Countrified Soul

Im not even kidding when I tell you that I dream about being one of them hick folk when I grow up. I think I may already be half way there already, but Im never sure. I find that half my days are spent daydreaming about what it would be like to truely live the country life. (hint.. i could be daydreaming in that pic.. but im not sure).
Ive definately lived "country style" but its always been broken up. Like I lived in a fifth wheel on my grandparents property once, but I was very young. And Ive also lived in half of a modular home planted in the middle of a farm that had animals. But I didnt acutally have to do anything with the animals cuz they were our landlords. I grew up with a father who owned an old beat up ford that always had dead animals in it from hunting trips... and fising. It seems like we just had little parts of country at a time!

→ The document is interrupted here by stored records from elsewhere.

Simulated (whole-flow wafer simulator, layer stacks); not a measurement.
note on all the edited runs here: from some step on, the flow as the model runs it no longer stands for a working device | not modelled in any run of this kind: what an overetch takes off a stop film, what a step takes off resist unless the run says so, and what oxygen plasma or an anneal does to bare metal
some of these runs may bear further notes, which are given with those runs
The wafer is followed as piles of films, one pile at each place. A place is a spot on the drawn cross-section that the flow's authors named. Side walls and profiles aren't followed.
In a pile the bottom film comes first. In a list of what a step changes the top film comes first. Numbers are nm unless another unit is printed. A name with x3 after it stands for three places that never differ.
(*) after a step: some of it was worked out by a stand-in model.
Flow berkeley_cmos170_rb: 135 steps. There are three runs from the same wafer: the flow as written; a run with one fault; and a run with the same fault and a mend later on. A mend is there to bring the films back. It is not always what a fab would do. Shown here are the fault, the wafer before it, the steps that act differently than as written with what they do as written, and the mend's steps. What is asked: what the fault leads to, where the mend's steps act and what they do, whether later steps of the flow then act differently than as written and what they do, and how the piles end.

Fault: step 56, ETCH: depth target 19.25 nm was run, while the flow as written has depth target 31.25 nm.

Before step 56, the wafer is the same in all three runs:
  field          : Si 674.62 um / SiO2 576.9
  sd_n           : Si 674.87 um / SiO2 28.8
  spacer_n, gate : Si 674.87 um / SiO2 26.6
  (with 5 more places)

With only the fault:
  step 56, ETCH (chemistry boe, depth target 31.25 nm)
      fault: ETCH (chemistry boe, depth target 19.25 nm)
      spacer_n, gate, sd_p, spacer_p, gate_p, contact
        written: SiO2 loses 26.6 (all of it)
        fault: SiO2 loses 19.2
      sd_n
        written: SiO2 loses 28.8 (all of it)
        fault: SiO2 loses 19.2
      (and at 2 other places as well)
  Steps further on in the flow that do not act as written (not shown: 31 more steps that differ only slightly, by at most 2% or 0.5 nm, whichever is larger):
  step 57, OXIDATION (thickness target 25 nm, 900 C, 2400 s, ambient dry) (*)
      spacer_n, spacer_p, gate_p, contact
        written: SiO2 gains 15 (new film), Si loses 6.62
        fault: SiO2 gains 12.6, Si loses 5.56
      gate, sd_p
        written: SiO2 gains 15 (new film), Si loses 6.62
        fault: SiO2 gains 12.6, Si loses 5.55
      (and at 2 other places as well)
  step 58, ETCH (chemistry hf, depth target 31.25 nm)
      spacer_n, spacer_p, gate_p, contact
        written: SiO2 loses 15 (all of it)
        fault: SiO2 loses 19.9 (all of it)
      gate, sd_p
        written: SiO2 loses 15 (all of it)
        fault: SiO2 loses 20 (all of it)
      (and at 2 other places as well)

I have a dream. I want to live on some acreage, maybe raise a few cattle and some random animals. Have a cute farm house with a huge front porch that I could drink my tea on. Then of course, with the land, there must be a John Deere Tractor and at least TEN vehicles that dont work. Gotta have an old beater ford truck, then a really nice Dodge to take off the property! Then i'll need a camper for the truck so that I could take my family camping out in the boonies. I want to be able to have parking lot parties (please refer to the "Out in the Parking Lot" Blog) and big backyard bonfires. Oh the life!... I apologize to all of you who cant really relate to what I am describing, but If you have a countrified soul, you know how good it feels to just be ... Country (f0r last of a better word).
But I do have to say that I am torn. I cannot decide whether I want to do fulltime ministry (which would lead to me most likely not having the lifestyle above), or I could continue in the direction I am heading right now. I dont feel like I could have both - but then I cant really figure out what God is calling me to do. I am reading this devotional for the Amish folk and I really love how simple their lives are. Like, I would love to have the "ministry" of raisin my children in a Christian home, and having an open home where poeple could feel free to stop by for homeade iced tea, pie and conversation. It sounds amazing to me, but I think God has something bigger in mind, and I dont know what it is! I always thought that I would be a pastor, or missionary or something along those lines. Then I went into Youth Ministry and I have no real desire to be a pastor or missionary, unless it was to just to be a servent God. I dont know the answers to these things, still taking it one job/opportunity at a time. It recently dawned on me that the best ministry has to do with building relationships ie. being a friend, mentor, parent.. and so on. I like that minisry, and it would definately fit into my dream country world!
So the latest and greatest on the news front... I passed my TCP (Traffic Control Person) training this weekend. I now have a bright Orage certificate that says I and certified. And soo I will be receiving a liscence sized one for my wallet with my beautiful picture on it! I am stoked about this, and hopefully will have a job within the next few weeks!!! (let me know if you know any companies hiring TCPs). So everything is going great here. I start my UCFV classes Tuesday night which means I have to buy my text book tomorrow *chi-ching*. Im excited tho!
Time to get some rest for my big day tomorrow. I do believe that I am reading most of the day!!! Adios
Ps. Josh Turner (sings that song "Would you go with me") pretty much has the sexiest voice I have ever heard! Girls: you should hear his stuff.